On Friday I made a giant tocaniță de cartofi for the cantina.  There were 17 hungry kids there, and they piled into the new upstairs room noisily, eagerly sniffing at the smell of stew wafting from the giant pot in the corner.  The other volunteers were late, so I started serving alone, trying to somehow maintain that delicate balance between authority and gentleness that seems practically impossible but desperately necessary.  I dished up stew and passed it out; I led the kids in prayer, trying to model reverence while keeping one eye squintily open to watch for punches and food-throwing.  I doled out scoops of sour cream and re-filled bread baskets, trying to fill everyone's plate and tummies while ladling out kind words and individual attention.  But mostly, I kept going back to Denisa and Emanuela to break up fights.  I'd turn my back to try and engage a shy kid who wasn't talking to anyone, and two seconds later hear a hollered, "Kelly! She threw bread at me!"  Needless to say, it was, well, only a few steps removed from anarchy.  And I was feeling far from cheery or reflective.

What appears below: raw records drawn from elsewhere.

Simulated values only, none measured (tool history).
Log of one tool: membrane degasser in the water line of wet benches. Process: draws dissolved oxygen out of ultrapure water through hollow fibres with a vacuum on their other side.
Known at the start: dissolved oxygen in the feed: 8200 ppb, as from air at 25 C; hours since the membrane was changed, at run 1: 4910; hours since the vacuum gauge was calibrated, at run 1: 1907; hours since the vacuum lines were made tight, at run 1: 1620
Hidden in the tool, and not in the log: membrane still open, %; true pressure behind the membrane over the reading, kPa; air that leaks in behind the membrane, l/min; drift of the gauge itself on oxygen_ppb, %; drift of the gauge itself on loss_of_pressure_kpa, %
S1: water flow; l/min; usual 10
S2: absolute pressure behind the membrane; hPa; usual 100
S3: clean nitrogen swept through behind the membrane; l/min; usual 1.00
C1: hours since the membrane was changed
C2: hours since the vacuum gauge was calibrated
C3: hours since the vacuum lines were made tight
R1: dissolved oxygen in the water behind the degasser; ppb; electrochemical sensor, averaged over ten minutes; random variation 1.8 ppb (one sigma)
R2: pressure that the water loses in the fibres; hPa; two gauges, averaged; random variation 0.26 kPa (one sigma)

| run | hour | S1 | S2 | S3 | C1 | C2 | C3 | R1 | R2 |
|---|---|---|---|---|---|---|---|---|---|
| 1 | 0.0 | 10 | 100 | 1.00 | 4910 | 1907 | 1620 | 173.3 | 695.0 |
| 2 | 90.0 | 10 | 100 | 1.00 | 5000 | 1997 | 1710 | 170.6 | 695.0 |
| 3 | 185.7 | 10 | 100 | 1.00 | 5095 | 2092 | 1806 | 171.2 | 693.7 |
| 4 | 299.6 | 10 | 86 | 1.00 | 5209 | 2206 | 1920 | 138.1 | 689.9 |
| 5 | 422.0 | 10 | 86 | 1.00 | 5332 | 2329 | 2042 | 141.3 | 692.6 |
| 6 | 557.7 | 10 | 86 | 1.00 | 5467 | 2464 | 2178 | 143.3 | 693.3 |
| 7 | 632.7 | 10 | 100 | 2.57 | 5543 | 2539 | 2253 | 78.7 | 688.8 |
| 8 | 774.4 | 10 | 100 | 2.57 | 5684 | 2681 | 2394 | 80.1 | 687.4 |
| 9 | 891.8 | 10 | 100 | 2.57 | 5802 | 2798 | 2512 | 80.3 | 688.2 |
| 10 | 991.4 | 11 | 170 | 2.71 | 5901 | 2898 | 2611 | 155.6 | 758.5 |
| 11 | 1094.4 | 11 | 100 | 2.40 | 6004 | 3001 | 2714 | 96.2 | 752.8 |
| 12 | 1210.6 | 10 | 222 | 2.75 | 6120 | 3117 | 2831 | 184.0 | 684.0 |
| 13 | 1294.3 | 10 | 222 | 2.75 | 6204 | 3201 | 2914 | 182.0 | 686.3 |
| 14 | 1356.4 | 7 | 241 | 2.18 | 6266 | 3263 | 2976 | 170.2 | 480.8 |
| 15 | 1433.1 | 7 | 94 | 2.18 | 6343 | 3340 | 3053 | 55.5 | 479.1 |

Eventually most of the kids were satiated and (amazingly) filtered out with little smiles and nods (or, in the case of two of the boys, by hurtling down the steps and jumping out the front door of the church directly into a big pile of melted snow-mud).  But Denisa and Emanuela stayed, picking slowly at their food and distractedly trying to get my attention.  I talked to them for a while as they finished eating their third helpings, and then said it was time to clean up.  "Can we help?" they asked.

I didn't want their help.  They'd been obnoxious and disrespectful and rude for the last hour, and I was ready to wash the dishes in peace.  But they had already run after the broom and the wash basin, so I sighed and said yes.  And soon we were tromping up the stairs, carefully balancing basins of warm water, bringing them up to the cantina room to wash the now-empty plates.  I washed, Emanuela rinsed, and Denisa wiped tables, the three of us settling into a soapy rhythm.  We chatted a little, not about anything important, and they lingered and lingered, not wanting to go home.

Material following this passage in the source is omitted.